1
votes

There is a users table present in a MySQL database.

We want to migrate the data into AMazon S3 for further analysis using Amazon Redshift.

  • Day1 - Export 10 rows of data from users table (Total Rows: 10)
  • Day2 - Export 2 additional rows of data from users table (Total Rows: 12)
  • Day3 - Export a modified row and a new row of data from users table (Total Rows: 13)

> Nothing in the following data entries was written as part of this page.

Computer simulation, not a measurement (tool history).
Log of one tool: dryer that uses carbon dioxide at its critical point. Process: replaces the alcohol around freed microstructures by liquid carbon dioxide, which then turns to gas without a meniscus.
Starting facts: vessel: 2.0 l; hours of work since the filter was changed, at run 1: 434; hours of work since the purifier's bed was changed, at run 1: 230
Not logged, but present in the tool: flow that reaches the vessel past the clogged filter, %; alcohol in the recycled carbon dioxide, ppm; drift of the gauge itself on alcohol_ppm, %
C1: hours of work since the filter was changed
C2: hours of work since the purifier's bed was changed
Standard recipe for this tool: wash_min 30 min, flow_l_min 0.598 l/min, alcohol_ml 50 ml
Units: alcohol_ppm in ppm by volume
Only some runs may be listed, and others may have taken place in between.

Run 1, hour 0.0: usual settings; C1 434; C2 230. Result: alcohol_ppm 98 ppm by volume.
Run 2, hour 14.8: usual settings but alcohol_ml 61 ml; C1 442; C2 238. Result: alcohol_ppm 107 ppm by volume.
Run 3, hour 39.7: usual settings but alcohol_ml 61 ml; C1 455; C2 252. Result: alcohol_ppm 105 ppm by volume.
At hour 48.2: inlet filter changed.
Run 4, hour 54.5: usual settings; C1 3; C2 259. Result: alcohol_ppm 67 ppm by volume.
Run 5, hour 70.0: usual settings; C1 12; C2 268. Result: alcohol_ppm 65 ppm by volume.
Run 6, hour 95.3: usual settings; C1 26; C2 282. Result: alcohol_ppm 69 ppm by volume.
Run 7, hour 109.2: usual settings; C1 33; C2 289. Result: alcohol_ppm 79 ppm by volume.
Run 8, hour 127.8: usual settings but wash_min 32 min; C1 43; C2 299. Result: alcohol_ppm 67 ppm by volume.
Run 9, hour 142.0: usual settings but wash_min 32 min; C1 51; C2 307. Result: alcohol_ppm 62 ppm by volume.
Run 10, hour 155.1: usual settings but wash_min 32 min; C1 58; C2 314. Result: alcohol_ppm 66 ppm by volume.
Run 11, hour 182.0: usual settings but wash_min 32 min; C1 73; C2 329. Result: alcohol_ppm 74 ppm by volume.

Proposed S3 data folder/naming conventions:

s3://data/users/YYYYMMDD/users-YYYYMMDDHHMMSS.csv

Amazon Redshift loads data as follows for querying all rows from users:

create EXTERNAL TABLE redshift_users from s3://data/users

Questions:

  1. We are assuming the modified row on Day3 will take precedence from the data available on Day1?
  2. What if 2 existing rows are deleted on Day4, how should this be stored in S3 which can be understood by Redshift?
1

1 Answers

0
votes

To answer your questions:

  1. You assume that a new row will take precedence automatically over an older row - this is NOT the case. You need to add a "processed_timestamp" column to your data and process that inside your query - your query must work out how to get the latest row only (I use window functions for this).

  2. Usually you cannot physically delete rows sensibly from S3. You need to implement a logical deletion process in conjunction with #1 above.